LED

Light Emitting Diode – The reason that I am writing about LEDs and am so excited about their potential, is that they are the way of the future for indoor gardening of a scale that can re-purpose existing buildings in order to have Sustainable Agriculture in cold climates.  I am the Director and Worldwide Partner for Every Watt Matters, the largest LED service provider.

While we have seen LEDs around for some time, only in the last few years were we able to get an acceptable grow light that will give the spectrums that are needed for successful indoor growing. The Nobel Prize for physics was just given to Nakamora for the blue LED.  Why this is a big deal is that prior to this there were just green and red LEDs.  Until Nakamora came up with a rare-earth metal Gallium to form the crystals needed to throw off Protons in the blue spectrum, there were no white LEDs. By combining the new blue LED with the red and green, the full spectrum is available to imitate white light. This is just in the last five years that LEDs were capable of white light, and thus commercially successful!  Just 18 months ago, we were all waiting for the magic milestone of being able to commercially generate 100 lumens per watt.  We were able to source bulbs that created 100 lumens per watt in January of 2014 and are now seeing the top end bulbs generating 140 lumens per watt.  What this means is that we can now produce bulbs that use 20% (or less) of the power and last for over 22 years – 70,000 to 100,000 hours.
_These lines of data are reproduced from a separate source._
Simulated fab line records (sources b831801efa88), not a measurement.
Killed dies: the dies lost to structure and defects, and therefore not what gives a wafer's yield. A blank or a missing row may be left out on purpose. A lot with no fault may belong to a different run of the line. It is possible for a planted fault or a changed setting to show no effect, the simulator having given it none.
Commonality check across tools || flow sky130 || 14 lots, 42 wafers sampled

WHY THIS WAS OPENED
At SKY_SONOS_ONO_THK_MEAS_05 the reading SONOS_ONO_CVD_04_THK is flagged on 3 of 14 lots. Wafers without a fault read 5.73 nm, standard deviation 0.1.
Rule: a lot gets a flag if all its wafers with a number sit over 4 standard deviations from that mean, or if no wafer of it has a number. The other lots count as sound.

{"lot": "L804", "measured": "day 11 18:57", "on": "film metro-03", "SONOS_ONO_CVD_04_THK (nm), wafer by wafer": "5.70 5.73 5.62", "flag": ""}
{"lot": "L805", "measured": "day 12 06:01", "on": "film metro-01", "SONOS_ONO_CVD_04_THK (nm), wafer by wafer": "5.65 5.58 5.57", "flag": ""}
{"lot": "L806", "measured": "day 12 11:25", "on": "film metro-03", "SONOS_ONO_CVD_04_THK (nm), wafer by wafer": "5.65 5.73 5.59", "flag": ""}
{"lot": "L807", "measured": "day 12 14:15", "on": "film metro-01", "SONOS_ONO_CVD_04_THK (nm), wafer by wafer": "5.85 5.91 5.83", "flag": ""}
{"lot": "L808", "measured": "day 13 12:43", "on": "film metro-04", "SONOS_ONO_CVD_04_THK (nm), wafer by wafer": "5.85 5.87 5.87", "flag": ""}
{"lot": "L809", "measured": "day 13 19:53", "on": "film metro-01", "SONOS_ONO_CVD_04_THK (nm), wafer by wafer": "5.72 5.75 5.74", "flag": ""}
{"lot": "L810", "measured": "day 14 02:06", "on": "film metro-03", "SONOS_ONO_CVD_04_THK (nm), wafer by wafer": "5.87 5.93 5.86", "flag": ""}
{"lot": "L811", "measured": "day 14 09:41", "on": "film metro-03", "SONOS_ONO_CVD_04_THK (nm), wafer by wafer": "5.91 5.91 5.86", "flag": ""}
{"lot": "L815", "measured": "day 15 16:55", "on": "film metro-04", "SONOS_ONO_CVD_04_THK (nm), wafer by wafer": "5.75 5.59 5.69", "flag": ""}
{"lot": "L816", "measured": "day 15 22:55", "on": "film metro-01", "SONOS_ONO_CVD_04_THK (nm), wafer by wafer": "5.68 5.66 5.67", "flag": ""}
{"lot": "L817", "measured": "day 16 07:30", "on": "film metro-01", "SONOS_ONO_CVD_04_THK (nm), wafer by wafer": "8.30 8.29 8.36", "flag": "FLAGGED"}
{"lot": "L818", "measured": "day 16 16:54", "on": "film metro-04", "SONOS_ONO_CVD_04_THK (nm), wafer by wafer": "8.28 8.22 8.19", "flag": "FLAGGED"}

What this means for Sustainable Agriculture is that we can now affordably and effectively grow indoors.  However, the new problems are that now that we can give the plants the spectrum of lights they want, we don't know what they want!  They just won't tell us! The simple history of indoor growing is to use Metal Halide or other Edison type of lights, which are inefficient (costly) and create so much heat that they burn the plants. Plants have always been able to reach into the spectrums of white light and pull out whatever they need,  LEDs are manufactured to produce specific spectrums of light, and in order to match the plant's requirements with the lighting is a trial-and-error process.  It is certainly more scientific than that, but we are now finding out that plants are all different in the way they use light in different growing periods.  The good thing is that the newest gangbuster of Cash Crop is Marijuana.  This is forcing an incredible amount of sceintific research into lighting requirements for all crops.  

We are indeed on the precipice of an indoor growing revolution, which will change the way organic gardening uses lighting.  Indoor growing is going to be economical within the next 10 years!